In part to mitigate that, and in part to get a decent system regardless of a language, I find it useful to follow Unix philosophy by making individual well-defined components close to what one could reasonably expect to find in standard system repositories if it was already implemented (and more commonly needed): separate programs that do their job without any particular system in mind, using standard IPC mechanisms (standard text streams, Unix sockets). That way, in the worst case it would still be viable to rewrite individual components in another language, without touching the rest, as well as to interact with those components from other languages. That is opposed to a common in-house or enterprise software practice, where the custom programs are special snowflakes that do not follow standards and conventions, and possibly just coupled into a single monolith.

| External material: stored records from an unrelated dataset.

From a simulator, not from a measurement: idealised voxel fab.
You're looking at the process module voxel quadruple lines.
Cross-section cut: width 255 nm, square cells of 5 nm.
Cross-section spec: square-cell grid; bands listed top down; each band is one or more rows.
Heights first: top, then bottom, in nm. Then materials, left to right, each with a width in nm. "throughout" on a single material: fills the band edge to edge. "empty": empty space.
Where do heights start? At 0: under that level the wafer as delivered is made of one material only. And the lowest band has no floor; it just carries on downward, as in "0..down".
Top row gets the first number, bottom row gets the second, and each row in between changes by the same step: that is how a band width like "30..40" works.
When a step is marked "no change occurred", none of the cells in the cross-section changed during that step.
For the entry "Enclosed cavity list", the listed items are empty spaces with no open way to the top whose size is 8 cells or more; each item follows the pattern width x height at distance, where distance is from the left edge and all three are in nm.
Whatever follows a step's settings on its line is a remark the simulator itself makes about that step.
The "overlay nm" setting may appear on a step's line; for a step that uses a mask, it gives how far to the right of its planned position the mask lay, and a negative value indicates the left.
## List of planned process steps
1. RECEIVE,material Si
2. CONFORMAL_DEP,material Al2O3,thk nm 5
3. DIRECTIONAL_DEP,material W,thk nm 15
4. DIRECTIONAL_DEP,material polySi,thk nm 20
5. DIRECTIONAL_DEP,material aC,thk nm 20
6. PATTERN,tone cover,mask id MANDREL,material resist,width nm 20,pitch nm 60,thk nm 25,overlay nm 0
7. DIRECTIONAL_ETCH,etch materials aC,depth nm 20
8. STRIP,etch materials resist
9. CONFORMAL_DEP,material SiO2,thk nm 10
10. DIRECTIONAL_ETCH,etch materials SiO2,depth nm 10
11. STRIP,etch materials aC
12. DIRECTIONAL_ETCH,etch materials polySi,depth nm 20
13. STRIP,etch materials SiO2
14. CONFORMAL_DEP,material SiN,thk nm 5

General good practices also apply: comprehensive documentation, clean and simple code, and minimal dependencies would make it less of a headache to maintain both for oneself and for the potential future maintainers.

Code simplicity

I think it is not controversial to say that Haskell-specific "code simplicity" means that there are no complicated type tricks, not much of abstract algebra, no Template Haskell, no GHC Generics, no DSLs, -Wall is used, and maybe just a few common language extensions. It is not just that a novice programmer may not be familiar with them, but also that after not touching those for a while, it may be challenging to debug or edit non-trivial uses of those on your own. As the Brian Kernighan's quote goes, "Everyone knows that debugging is twice as hard as writing a program in the first place. So if you're as clever as you can be when you write it, how will you ever debug it?"

Safe Haskell also checks for some of that (and is nice in general), but unfortunately not all the common libraries are "safe" in that sense.

Minimal dependencies

Haskell makes it easy to abstract things, as well as to grab and compose different pieces of code. Which is nice, but leads to huge dependency hierarchies; dependencies come with bugs and bloat, and should be maintained. By default Cabal and GHC would also link Haskell libraries statically, so that could easily lead to a huge codebase that does not get updated with the rest of the system.

Sometimes I use in-place FFI, in both hobby and work projects: a polished C library is often more complete and reliable than a Haskell reimplementation (or even bindings), has fewer dependencies, and if you only need a few functions, it is not much of additional code. Given all the text conversions, imports, and kinds of errors one has to deal with while using Haskell libraries, it may even require less code to use a C library.

Preferring lower-level Haskell libraries may be similarly useful: higher-level ones tend to introduce bugs, restrict what one can do, and introduce more dependencies (well, same as in any other language). Another obvious trick is to implement small functions even if they are available in libraries, also a more common practice in C. It is good to reuse code, but perhaps not to the extreme where a program is just a lot of libraries stitched together.

Tools and infrastructure

By default Cabal would pull dependencies from Hackage and link them statically. Possibly using a sandbox, while Stack would also pull GHC and use Stackage. I find it awkward, but perhaps useful in fighting the dependency hell while using cutting edge software.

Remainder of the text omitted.